3.9 Selecting the Regexp Matching Engine

Release 5.4.0 of gawk introduced a new regular expression matching engine, named MinRX.

MinRX is fully compliant with the POSIX standard for Extended Regular Expressions (EREs), including the additional features needed by awk and gawk. It is also a little stricter that the original matchers are in terms of accepting valid regular expression syntax when specifying a regexp. (These restrictions apply to corner cases that should not come up in day-to-day use.)

Previously, gawk used GNU regex and dfa from GNULIB. These matchers are fast and generally robust, albeit not fully POSIX compliant. MinRX replaces both of them.

Because regular expression matching is such a fundamental part of what awk programs do, introducing a new regular expression engine has some risk associated with it. To alleviate the risk, for the term of one major release, gawk continues to provide access to the original regexp matchers should that be needed.

If the environment variable GAWK_GNU_MATCHERS exists, then gawk switches to using GNU regex and dfa, as previously. Otherwise, the MinRX matcher is the default and that is what it uses.
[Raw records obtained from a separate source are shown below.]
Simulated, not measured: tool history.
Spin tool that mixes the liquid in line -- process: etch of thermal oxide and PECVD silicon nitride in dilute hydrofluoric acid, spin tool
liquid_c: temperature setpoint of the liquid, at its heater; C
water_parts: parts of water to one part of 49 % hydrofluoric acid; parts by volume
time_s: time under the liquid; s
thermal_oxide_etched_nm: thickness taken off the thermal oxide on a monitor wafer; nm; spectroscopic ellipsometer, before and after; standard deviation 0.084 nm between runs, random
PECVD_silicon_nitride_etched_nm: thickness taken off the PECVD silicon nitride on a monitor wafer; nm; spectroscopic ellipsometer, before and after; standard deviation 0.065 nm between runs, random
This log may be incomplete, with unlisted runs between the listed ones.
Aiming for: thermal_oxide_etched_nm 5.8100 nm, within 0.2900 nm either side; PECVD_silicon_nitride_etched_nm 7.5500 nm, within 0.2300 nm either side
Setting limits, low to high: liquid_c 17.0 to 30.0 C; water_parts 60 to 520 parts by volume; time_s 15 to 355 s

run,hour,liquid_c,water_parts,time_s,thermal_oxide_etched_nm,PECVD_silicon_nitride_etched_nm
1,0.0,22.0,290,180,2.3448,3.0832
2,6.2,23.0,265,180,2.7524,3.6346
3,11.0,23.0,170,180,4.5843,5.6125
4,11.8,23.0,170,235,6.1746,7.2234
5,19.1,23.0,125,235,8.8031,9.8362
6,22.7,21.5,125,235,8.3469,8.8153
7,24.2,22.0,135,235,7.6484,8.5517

Should you find a need to switch from MinRX to the original matchers, please submit a bug report describing what did not work (see Reporting Problems and Bugs). Doing so is very important, as it will help the maintainers and the MinRX author fix any issues that are found.

After one major release, the old matchers, and the use of the GAWK_GNU_MATCHERS environment variable, will be removed from gawk.